Monday, 11 May 2009

The Importance of Sampling

Thank Goodness I've learned some patience in doing projects. The wool hood is sewn up. The lining is cut and set aside. Now is the time to dye it. Sooooooo, I though that I might try some of the Earthhues Madder pigment that I picked up last summer. But I thought, perhaps I should sample first... novel idea but still... I mordanted a bunch of Shetland wool that was washed last fall and set aside.
I used about 200 grams of fibre and mordanted it with Alum at 10% WOG. I read instructions that suggested 10% WOG madder extract in order to get a nice, deep red. I really was going for a medium reddish colour, even lighter would be great, so I only used 5% madder extract to 100 grams of mordanted fibre.

EGAD! The sample, okay my sample is 100 grams, is bright cherry red! This was cooking it for just over an hour and the pot didn't even get up to 150°F. I've got a second 100 grams of fibre in there and it's almost as brilliantly coloured. I'm so happy I sampled first as it's just not the colour that I wanted.
Why the brilliant red? Does the extraction process get rid of some of the yellows? I've no idea but it is very good to know. I'm amazed at the potency of the extract though. The only madder root I have ready is for a class I'm giving on May 30th and the roots I dug up are still at the farm, drying. The hood isn't going to be madder red but rather I think maybe I'll go for a green. I've got woad powder and yellow dye plants just about ready to harvest. I think that might be a safer bet.

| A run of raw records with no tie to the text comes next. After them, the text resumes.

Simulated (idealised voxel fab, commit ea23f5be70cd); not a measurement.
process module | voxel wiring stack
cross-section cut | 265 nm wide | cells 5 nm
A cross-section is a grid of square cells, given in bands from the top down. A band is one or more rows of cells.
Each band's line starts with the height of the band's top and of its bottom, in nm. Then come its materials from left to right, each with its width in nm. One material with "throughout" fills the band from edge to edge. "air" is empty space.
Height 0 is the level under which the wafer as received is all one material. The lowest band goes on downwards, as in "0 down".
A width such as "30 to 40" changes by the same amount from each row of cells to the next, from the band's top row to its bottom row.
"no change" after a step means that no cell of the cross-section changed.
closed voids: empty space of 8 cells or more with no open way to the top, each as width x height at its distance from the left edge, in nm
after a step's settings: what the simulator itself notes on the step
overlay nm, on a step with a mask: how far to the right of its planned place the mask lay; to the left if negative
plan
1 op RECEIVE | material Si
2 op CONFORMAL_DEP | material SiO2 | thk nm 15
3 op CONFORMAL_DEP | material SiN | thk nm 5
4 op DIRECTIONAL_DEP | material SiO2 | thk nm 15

I've noticed a bunch of winter kill in the garden. It looks like 3 lavender plants didn't make it which are easy to replace. Sadly the yellow tree peony didn't survive the winter either. It was a pretty plant, though the blooms were so heavy that sometimes they hid under the leaves. It will be much harder to replace as I've not seen anything other that run of the mill garden peony plants anywhere of late.

1 comment:

Helen said...

Well I am very envious of your red,in my soft water area even the extracts don't give me a red. The extracting process does seem to extract the red part of madder-probably alizarin leaving the yellow behind. The extracts tend to be more stable too.